State and local transportation issues, part 1I spent all day Wednesday at a a statewide conference on "Transportation Infrastructure: Establishing Public Policy Priorities" put on by Texas Lyceum at Reliant Center, with the objective of getting something substantive done at the upcoming legislative session in January. The turnout was impressive - several hundred I'd say. It was a mixed format of round-table "fishbowl" expert discussions and breakout sessions for participation, which I found to be a much more engaging format than the usual sequence of lone speakers with Powerpoint slides.
Rosanna Ruiz's Chronicle article on the event is here, including some quotes by yours truly (we randomly ended up a the same table).
Some observations from the day:
- There was widespread agreement Texas has been chronically under-investing in transportation infrastructure, and the future trends look even worse if something isn't done, mainly around funding.
- Recent hearings around the state indicated that people prefer taxes over tolls, which surprised me.
- Our port has a mismatch problem: the water side is 24/7, but the land/truck side is generally only 16 hours/day because they can't operate when their destinations aren't open to receive the load. My (partial) solution? Determine containers that have long multi-hour drives to their destinations (around the state and beyond), and release those loads to trucks in the middle of the night. By the time they get where they're going, their destination store, factory, warehouse or whatever will be open.
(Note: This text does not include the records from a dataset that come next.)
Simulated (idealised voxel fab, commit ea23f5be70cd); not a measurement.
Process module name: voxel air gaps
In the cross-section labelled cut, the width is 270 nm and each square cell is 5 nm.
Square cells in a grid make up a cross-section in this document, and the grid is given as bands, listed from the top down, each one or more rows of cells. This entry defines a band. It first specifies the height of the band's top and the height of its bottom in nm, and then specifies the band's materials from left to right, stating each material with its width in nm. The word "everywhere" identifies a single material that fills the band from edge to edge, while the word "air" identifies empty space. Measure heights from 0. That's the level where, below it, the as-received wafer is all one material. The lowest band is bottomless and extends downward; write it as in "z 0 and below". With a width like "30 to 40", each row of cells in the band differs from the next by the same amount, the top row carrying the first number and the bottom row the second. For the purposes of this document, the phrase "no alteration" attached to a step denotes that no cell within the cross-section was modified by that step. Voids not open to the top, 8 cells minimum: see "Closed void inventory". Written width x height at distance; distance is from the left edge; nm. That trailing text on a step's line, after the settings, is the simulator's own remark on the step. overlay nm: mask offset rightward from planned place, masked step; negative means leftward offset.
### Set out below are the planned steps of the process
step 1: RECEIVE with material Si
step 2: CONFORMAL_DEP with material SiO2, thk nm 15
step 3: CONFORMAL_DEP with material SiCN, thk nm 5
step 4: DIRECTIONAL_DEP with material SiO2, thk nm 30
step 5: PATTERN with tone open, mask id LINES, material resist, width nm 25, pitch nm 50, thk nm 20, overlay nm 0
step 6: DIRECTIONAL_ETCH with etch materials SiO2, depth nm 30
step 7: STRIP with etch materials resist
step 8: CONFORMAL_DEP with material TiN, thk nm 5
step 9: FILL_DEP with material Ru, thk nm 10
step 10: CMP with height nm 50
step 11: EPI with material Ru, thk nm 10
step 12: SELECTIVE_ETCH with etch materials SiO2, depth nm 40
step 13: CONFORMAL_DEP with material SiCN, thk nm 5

- "Inland ports" were a hot concept to move the congestion away from urban areas and the jobs to underdeveloped parts of the state. One idea from our table: a rail shuttle to move containers from the port into east Texas along the I-69 corridor. Facilities along there would transfer the loads to trucks, which would not go through any congested urban areas in Texas as they head to destinations in the eastern U.S. (as opposed to the cities trucks travel through when they come from south Texas or the port).
- Are we going to be the first generation of Texans to not leave a legacy of generous infrastructure investments to our children?
- "We talk like we want to be California, but we spend like Mississippi."
- Far too many people are on the roads during rush hours that don't need to be (almost half aren't going to or from work). How to we shift that demand to off-peak? Telecom solutions? Road pricing solutions?
- Mary Peters, the U.S. Dept of Transportation Secretary, made some great points about getting rid of the artificial barriers between pots of federal money (like roads vs. transit - let locals decide the best use), that we need move from arbitrary earmarks to strict cost-benefit performance metrics, and that the gas tax has a limited future as we move to higher mileage vehicles as well as those running on alternative fuels (like the coming wave of plug-in hybrids running on electricity for many miles/day). She mentioned a vehicle-miles-traveled (VMT) tax, but it sounds like a privacy (GPS tracking) or fraud (odometer rollbacks) nightmare to me, as well as discouraging investment in higher mileage cars (which the gas tax does).
- She also mentioned that the congestion-priced lanes on CA-91 in Orange County have 40% better throughput (!!) than the free general-purpose lanes because they keep speeds up. I imagine we'll see similar metrics eventually for our new I-10 Katy Freeway managed lanes. I believe more of these lanes is the best and cheapest thing we can do to get more out of current freeway infrastructure as well as raise critically-needed funds for new infrastructure. With that kind of performance improvement, we should even be seriously considering switching over currently free general-purpose lanes to managed - after extensive public education of the benefits, of course.